Goal Was Simple: Take Care of Their Own
During the first week of May, the sporting world fixates its attention upon Kentucky with the Kentucky Derby. The most prestigious event in horse racing, the pursuit of the Triple Crown has made “My Old Kentucky Home” a part of pop culture.
But in 2017, that home, the Bluegrass State, has also captured the attention of the amateur baseball world. While California, Florida, the Carolinas and Texas can boast some of the most traditional-laden programs in college baseball, only Kentucky, with the University of Louisville and University of Kentucky, can claim two top-six programs in Baseball America’s first May top 25 ranking. Before the chase for the Triple Crown began, the road to Omaha was being built to go through Kentucky. And one travel baseball organization has been instrumental in leading the charge of the Cardinals and Wildcats.
“Kentucky, throughout the nation, is thought of as a basketball state, but it truly is a hotbed for youth baseball,” said Kevin Clary the head coach of the 17u Louisville Slugger Prime Kentucky Baseball Club.
Based in Lexington, Kentucky, KBC has developed and sent some of Kentucky’s top prep players to the next level. Between the graduating classes of 2012 and 2016, they saw 121 players commit to a college or university. Included in that group is Louisville closer Lincoln Henzman and shortstop Devin Hairston, as well as Kentucky’s starting shortstop Connor Heady.
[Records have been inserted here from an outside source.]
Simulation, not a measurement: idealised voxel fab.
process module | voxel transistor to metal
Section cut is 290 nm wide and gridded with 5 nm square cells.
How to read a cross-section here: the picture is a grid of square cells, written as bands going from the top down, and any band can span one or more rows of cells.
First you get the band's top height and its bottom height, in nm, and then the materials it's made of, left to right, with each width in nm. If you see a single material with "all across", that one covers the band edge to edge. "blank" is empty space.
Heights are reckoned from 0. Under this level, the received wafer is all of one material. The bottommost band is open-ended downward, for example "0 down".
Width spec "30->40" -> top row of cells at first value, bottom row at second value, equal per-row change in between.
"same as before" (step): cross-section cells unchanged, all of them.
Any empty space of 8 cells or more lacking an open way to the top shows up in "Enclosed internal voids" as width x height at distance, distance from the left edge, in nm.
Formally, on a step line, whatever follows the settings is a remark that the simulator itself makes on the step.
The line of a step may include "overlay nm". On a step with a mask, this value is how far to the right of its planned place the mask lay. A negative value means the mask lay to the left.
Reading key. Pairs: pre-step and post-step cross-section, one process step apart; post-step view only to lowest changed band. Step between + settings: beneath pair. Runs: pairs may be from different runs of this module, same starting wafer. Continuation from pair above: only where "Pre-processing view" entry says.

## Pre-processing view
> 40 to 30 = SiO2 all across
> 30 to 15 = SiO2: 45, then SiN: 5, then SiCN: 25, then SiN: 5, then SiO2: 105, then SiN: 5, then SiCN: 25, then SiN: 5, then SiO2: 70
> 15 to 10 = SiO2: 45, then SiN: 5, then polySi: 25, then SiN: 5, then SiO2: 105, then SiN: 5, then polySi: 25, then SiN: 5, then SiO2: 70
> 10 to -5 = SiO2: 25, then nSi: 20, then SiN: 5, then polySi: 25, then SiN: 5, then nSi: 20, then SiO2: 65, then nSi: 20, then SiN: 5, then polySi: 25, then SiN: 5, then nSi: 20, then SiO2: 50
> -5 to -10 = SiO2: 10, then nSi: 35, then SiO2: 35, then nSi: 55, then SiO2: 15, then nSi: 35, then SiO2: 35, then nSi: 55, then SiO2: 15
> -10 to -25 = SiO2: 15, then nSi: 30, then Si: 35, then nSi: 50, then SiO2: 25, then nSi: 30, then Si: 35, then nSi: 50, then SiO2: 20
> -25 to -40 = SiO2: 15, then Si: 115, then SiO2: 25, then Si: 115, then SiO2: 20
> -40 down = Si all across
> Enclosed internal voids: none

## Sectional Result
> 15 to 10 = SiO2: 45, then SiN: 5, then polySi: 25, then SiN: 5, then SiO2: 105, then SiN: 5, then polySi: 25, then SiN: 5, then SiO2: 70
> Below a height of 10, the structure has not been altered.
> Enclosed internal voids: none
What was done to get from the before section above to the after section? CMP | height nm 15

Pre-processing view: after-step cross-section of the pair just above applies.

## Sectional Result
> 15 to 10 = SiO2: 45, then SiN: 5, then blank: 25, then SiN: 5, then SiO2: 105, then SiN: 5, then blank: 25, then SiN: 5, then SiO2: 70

KBC has produced collegiate All-Americans, and top draft picks, but when the organization started in 2006 the goal was simple: take care of their own.
“The first goal was to take care of the kids in our state first,” Clary said.
KBC was established in a backroom of the Champions Sports Academy in Lexington. Clary, alongside Mark Blythe and Ken Jackson, were instructors at Champions. But each would go their separate way in the summer, coaching different teams throughout Kentucky. In an effort to best serve Kentucky, Jackson saw that the three became one.
“Mr. Jackson had young kids at the time, coming up through the travel program and we wanted to do it based on what we knew and to get all of the best players in one organization, not saturated throughout the state,” Clary said. “Mr. Jackson was very integral in it. He's a baseball visionary, a go-getter and he can put things together. Once we sat down and talked about it, it was a home run. He's was kind of the mastermind behind it.
“The philosophy came out of a meeting in the back of Champions, in the back room one night. We just all banned together and came up with the idea and it really took off from there.”
With 40,000 square feet of batting cages, bullpens, a weight room and office space, the Champions Sports Academy helps KBC provide year-round instruction and development. Clary calls Champions a Godsend, in not only being the place with the travel organization was birthed, but for the ability in identifying, developing and producing top players. Where some travel organizations start with one team and take off from there, KBC saw that there was a need to be an organization that saw the growth and development of players from junior high through high school, in an effort to make sure they were best serving Kentucky’s youth baseball players.
“Our initial goal was to be a premier organization from the ages of 13 to 18, every single year, and compete at the highest of highest levels with players from our state. We started from the get go, ages 13 all the way up to 18. We had six or seven teams that very first year,” Clary said.
“Lexington is a hotbed for youth baseball. We have some excellent youth programs that feed into our program. We capitalized on that in 2007. Started out with the Lexington kids, then ventured out to the surrounding areas, now there are kids from all over the state.”
Now, from the eastern part of the state, in the Appalachians, to the Mississippi at its west, KBC has border-to-border coverage within Kentucky. That’s exactly what Blythe, Clary and Jackson saw, creating an organization built on pride in Kentucky and the loyalty to those within.
“Loyalty is a big deal to use and it's served us well,” said Clary, leading the charge of amateur baseball in his old Kentucky home.